In the case of a surface with friction the constraint is simply that $x,y=const.$ and so their time-derivatives vanish. Similarly, in the case of a frictionless surface where we assume the COM of the top stays still the time-derivatives of $x$ and $y$ vanish in which case the Lagrangian reduces to the Lagrangian for a top on a surface with friction (our assumption can be taken as a constraint if you like, but generally we should find the equations of motion for $x$ and $y$ and use this assumption as the initial condition to solve for the trajectory). However, the motion along $z$ is not constrained and will generally be non-zero. This leads us to the next point.

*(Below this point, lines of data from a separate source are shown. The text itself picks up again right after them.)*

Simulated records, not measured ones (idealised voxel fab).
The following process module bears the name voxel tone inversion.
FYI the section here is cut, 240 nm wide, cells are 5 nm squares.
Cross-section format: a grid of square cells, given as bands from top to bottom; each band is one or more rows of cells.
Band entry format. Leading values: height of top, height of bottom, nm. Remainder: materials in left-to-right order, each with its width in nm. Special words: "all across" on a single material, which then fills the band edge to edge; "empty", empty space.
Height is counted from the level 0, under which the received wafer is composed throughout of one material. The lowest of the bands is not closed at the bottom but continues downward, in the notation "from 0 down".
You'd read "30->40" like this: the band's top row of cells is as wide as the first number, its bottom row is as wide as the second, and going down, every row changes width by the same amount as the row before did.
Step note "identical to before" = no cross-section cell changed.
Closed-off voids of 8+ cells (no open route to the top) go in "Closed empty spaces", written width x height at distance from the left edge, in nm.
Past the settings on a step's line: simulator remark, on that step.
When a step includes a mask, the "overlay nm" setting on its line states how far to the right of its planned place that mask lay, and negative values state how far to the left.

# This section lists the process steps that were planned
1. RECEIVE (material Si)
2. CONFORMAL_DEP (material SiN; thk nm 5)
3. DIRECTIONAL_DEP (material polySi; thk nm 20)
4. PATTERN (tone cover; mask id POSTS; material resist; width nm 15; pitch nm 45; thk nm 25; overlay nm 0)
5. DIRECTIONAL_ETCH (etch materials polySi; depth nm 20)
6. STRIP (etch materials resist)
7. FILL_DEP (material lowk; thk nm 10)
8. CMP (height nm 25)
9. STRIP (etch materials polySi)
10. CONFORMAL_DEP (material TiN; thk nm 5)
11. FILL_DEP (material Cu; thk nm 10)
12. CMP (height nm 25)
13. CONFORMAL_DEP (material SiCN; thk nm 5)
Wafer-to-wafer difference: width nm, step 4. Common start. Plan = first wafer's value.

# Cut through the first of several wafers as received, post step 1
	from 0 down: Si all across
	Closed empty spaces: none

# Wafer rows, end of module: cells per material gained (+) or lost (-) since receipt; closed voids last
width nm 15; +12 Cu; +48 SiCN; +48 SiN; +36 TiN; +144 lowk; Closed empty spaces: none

The point about which we calculate the moment of inertia matters here in the following way. Generally a top on a surface with friction will precess and nutate. In this case, despite the apex remaining a rest, the COM will move and therefore will have kinetic energy. In the case of a frictionless surface, we calculate the moment of inertia about the COM so that the kinetic energy splits into two parts:

$$ T = (\text{KE of motion of COM}) + (\text{KE of rotation about the COM}) $$

whereas, in the case of a surface with friction, calculating the moment of inertia about the apex will allow us to write the kinetic energy in terms of rotation about the apex (which will capture the kinetic energy due to the rotations of the COM).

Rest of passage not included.